An unidentified speaker at a meeting of the Senate Environment and Public Works Committee said the White House, not the Senate, is the primary obstacle to permitting reform, warning that the administration’s execution of federal law could derail bipartisan infrastructure measures.
The speaker told the committee, "If you want permitting reform, don't come to me. I'm not the problem. Don't come to Democrats in the senate... Don't bother chairman Capito and the Republicans. They're ready to go too," and later said, "The problem is in the White House. They are simply not executing the laws fairly, and the bias and injustice and illegality that they have already demonstrated have got to stop if we're gonna go forward."
Why it matters: The speaker tied concerns about enforcement to the fate of pending bipartisan legislation, asking whether work on a highway bill and a water resources bill for the Army Corps would need to stop if the administration does not implement laws as written. "Are we really gonna have to stop work on those big bipartisan bills because we can't trust the Trump administration to implement them according to law?" the speaker asked, framing the issue as a risk to multiple congressional priorities.
What was said and who was named: The speaker invoked support from Senate leadership, stating, "Leader Thune has been very supportive of our effort," and told listeners not to fault "Chairman Capito and the Republicans." The remarks repeatedly placed responsibility on the executive branch, accusing it of "illegal, false, unfair, and biased enforcement" of federal law.

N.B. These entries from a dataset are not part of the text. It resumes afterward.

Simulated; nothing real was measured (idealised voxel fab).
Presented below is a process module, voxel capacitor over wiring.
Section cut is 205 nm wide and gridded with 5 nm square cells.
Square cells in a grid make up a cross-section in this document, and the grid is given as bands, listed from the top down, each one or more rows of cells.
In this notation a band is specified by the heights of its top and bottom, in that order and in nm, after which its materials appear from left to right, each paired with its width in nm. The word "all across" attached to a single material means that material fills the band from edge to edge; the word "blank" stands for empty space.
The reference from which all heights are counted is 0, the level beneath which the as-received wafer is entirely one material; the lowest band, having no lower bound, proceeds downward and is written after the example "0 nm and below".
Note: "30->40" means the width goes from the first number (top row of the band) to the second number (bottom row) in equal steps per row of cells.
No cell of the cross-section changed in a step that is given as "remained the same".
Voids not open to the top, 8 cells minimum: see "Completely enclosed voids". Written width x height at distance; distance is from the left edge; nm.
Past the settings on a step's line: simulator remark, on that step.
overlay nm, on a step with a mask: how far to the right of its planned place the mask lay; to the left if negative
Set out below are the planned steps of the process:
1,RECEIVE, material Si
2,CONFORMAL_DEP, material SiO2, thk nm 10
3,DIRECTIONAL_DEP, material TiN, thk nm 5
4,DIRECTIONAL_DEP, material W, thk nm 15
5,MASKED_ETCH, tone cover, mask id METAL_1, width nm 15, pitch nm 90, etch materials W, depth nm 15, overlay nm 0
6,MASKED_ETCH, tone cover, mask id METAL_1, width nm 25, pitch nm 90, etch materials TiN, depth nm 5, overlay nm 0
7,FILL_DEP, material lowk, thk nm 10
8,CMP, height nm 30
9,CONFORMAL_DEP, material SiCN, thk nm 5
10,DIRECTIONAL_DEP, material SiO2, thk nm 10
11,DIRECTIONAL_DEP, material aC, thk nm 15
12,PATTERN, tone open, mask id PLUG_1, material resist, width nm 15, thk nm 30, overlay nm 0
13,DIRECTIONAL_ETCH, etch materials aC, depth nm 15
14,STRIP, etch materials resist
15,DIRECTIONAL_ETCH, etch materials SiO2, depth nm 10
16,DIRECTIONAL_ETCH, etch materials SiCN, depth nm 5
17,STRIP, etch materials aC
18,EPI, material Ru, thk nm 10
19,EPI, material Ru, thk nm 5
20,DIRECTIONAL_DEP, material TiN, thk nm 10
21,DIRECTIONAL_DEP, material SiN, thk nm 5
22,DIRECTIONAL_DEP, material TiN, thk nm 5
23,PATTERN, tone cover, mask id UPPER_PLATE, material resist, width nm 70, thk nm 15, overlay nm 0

No formal votes or motions were recorded in the provided transcript. The comments were framed as a critique of executive implementation rather than a description of any enacted change by the committee. The committee context: the remarks occurred during proceedings of the Senate Environment and Public Works Committee and referenced the committee by acronym (EPW) and by name.
The speaker did not identify themselves by full name or title in the provided transcript; attributions here follow the transcript’s labeling. The record does not include a response from the White House or from named committee members in the supplied segments. The committee’s next procedural steps were not stated in the transcript excerpts provided.